I can’t honestly say this is turning out to be the hardest year of my entire life. Between my father going to jail, two miscarriages, and losing my job twice…I didn’t think I could take much more. There’s been a lot of pain coming my way this year…and I thought I’d hit rock bottom months ago. Until this weekend happened. I won’t go into specifics because I’m not going to talk badly about someone that means a lot to me. But this weekend…I decided that it was time for me to get a divorce.
I will always love my husband. There is no doubt in my mind about that. What happens to him with always matter to me, and I want the best for him. He has been a large part of my life for over 4 years. And while that doesn’t sound like a long time…in all reality, it was a large part of my teen years, and all of my adult life thus far. He has taught me so much about myself and about life. The fact is unfortunately, that we can’t make something work.

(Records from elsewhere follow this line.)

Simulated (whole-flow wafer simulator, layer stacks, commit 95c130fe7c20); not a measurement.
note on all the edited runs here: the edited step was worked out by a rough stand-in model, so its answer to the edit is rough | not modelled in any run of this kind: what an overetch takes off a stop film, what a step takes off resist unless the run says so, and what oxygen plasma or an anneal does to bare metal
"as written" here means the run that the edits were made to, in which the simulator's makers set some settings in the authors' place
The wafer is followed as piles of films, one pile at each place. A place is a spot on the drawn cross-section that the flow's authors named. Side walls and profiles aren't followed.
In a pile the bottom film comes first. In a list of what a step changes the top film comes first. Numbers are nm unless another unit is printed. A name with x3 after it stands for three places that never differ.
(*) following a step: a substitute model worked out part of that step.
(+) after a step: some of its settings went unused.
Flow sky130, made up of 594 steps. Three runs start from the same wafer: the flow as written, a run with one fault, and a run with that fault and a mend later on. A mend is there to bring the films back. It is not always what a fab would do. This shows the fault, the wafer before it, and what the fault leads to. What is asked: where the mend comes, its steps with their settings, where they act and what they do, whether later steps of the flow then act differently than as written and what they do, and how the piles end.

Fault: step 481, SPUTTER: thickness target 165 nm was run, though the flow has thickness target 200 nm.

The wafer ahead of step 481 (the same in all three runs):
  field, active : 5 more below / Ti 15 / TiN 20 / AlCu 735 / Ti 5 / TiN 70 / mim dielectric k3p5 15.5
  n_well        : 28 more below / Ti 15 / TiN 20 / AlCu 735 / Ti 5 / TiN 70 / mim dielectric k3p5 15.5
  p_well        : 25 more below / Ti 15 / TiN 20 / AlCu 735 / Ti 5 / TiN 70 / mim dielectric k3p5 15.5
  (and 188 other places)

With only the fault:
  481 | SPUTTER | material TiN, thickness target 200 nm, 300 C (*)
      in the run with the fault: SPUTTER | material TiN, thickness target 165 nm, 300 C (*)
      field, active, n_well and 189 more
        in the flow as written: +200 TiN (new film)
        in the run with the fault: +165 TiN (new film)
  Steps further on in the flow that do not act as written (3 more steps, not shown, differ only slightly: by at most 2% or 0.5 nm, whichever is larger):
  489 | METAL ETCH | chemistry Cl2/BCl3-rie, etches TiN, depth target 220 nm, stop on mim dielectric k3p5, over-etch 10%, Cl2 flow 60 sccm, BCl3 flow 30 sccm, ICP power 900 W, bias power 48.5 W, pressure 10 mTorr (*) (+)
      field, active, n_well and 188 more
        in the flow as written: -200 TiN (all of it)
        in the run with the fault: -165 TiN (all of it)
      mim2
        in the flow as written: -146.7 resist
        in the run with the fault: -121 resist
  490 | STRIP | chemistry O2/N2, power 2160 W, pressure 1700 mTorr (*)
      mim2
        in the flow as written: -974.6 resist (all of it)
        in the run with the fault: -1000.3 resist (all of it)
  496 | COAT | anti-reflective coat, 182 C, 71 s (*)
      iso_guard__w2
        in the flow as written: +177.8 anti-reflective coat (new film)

I’m sorry that this has to happen. But I’m sure about my decision. My husband is a good person. He’s loving, he’s smart, and he’s trustworthy. He’s everything that I thought I could ever want in a husband…and he’ll make a girl very lucky someday. But there are differences between the two of us that I’ve tried to fix…and can’t. I’ve fought for our marriage for a long long time, and I’ve lost myself and my dreams in the process. I can’t do it anymore…I need a second chance at life.
I don’t regret my marriage for one second. I regret that it’s ending like this, and it hurts me. But I don’t regret taking that jump to be with him. I went against my family and friends, and made a huge decision. It seemed crazy at the time, but never in a million years did I think it would end like this. But even if I’d known how it would end…I still would have done it. As I mentioned earlier…I learned so much about myself in the last few years. I learned a lot about life…and I learned that it is possible to fully trust someone after everything my father did to me. I didn’t think it would be…but it is.
There are a lot of sources of pain in this life. I’m no stranger to that fact. There’s the pain you feel when someone you love makes bad choices and you can’t do anything to help them. There’s the pain that destroys you when you lose a child. And then there’s the pain of having to walk away from someone that you love quite possibly, more than yourself.
I can’t decide which pain is worse. Losing someone to bad choices is upsetting, but there’s at least the realization that there’s nothing you can do about it. Same with the miscarriages. It hurt, like all hell. It tore my heart out and left me feeling empty for months. But I knew there was nothing I could do to prevent it. This is different. I am the one asking for the divorce, and I know that at any moment I have the option of turning it all around. I could go back, and live unhappily for the rest of my life. I could compromise my dreams and my future, to make everything “right” again. It’s taking everything I have to not do that. To not give in to the pain again. To not take the “easy” way out.
I’ve lost myself lately. I’ve put my husband before myself in every sense…and I’ve lost myself. I’ve let myself forget my goals, and my dreams. I’ve been so damn focused on making everyone else happy, that I’ve forgotten how to make me happy. I don’t want that for the rest of my life. I was so sure when we got married that everything would be ok. I was convinced that I could fix any problem we’d ever face. I got so caught up in painting the perfect picture for everyone we knew because I wanted everything to work out. I somehow got myself thinking that if we faked it long enough…it might happen. We got our own little house, hoped for a child…I thought that if I tried hard enough to make things look good…they would be good. And in ways they were. We were in love…I don’t doubt that. But sometimes love isn’t enough…and sometimes things just can’t be fixed.
I am terrified to be alone. I think that’s part of the reason I’m so worked up about all of this going on. I think it’s a big part of the reason I held on for so long. I’ve always been so worried that someone else would leave me…that it never really occurred to me that I could leave if I felt I needed to. I get in bed at night and I hurt. My heart aches like it never has before…and my head spins. I wonder what the hell I’m doing, and I highly consider taking it all back. Going back to my house, and trying to just permanently forget the fact that I’m not happy. But I have to push myself out of this. It’s ok to be alone…and it’s ok to love and let go.
I took a chance. And it didn’t turn out like I’d hoped and planned. It doesn’t mean I failed. It means life got in the way. It means I learned something and will come out stronger than I was before it all. The important thing is that I jumped. I trusted my gut, and I will never have to ask “what if”. I’ve tried my hardest to work through the problems…and I haven’t been able to. But in the future I know I can look back on it and know I did my best with what I had.